ESRS: Overview of 12 Standards

I. Definition

ESRS stands for European Sustainability Reporting Standards.
They are official EU standards that explain what companies must report about sustainability under the CSRD regulation.

The 12 ESRS standards define:

  • which topics must be covered (environment, social, governance),
  • what data must be disclosed,
  • and how this information must be structured.

Their purpose is simple: make sustainability information comparable, verifiable, and clear across all European companies.

II. Context

The ESRS were created to support the CSRD (Corporate Sustainability Reporting Directive).
Before ESRS, companies reported sustainability data in very different ways.
This made comparison difficult and reduced trust in ESG information.

The 12 standards are divided into three main blocks:

  • Cross-cutting standards (general rules and double materiality)
  • Environmental standards (climate, pollution, water, biodiversity, resources)
  • Social and governance standards (workforce, value chain, consumers, business conduct)

Each standard explains what to report, why it matters, and how to present the data.
Companies must not report everything blindly.
They must first apply double materiality to identify what is truly relevant.

The ESRS are technical, but their logic is practical:
report what matters, prove it with data, and explain it clearly.

IV. Related terms

V. Example

A mid-sized European manufacturing company falls under the CSRD.

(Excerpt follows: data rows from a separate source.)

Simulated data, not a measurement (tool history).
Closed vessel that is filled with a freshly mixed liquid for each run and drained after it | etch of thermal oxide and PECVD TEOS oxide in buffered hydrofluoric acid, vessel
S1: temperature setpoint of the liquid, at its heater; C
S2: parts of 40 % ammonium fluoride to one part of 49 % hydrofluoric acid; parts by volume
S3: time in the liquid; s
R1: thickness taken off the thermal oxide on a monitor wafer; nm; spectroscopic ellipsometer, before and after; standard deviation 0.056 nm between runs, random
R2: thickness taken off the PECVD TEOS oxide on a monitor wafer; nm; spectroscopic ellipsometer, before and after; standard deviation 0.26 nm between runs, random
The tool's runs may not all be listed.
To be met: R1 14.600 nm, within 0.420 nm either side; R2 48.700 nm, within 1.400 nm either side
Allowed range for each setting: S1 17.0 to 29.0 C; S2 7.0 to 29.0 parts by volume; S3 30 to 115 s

To comply, it must use the ESRS. First, it performs a double materiality assessment. It identifies climate risks, energy use, and workforce safety as key topics.

Then, it applies the relevant ESRS standards. For climate, it follows ESRS E1. It reports emissions, targets, risks, and transition plans using defined metrics.

The result: a structured, comparable, and verifiable sustainability report that regulators, investors, and partners can actually trust.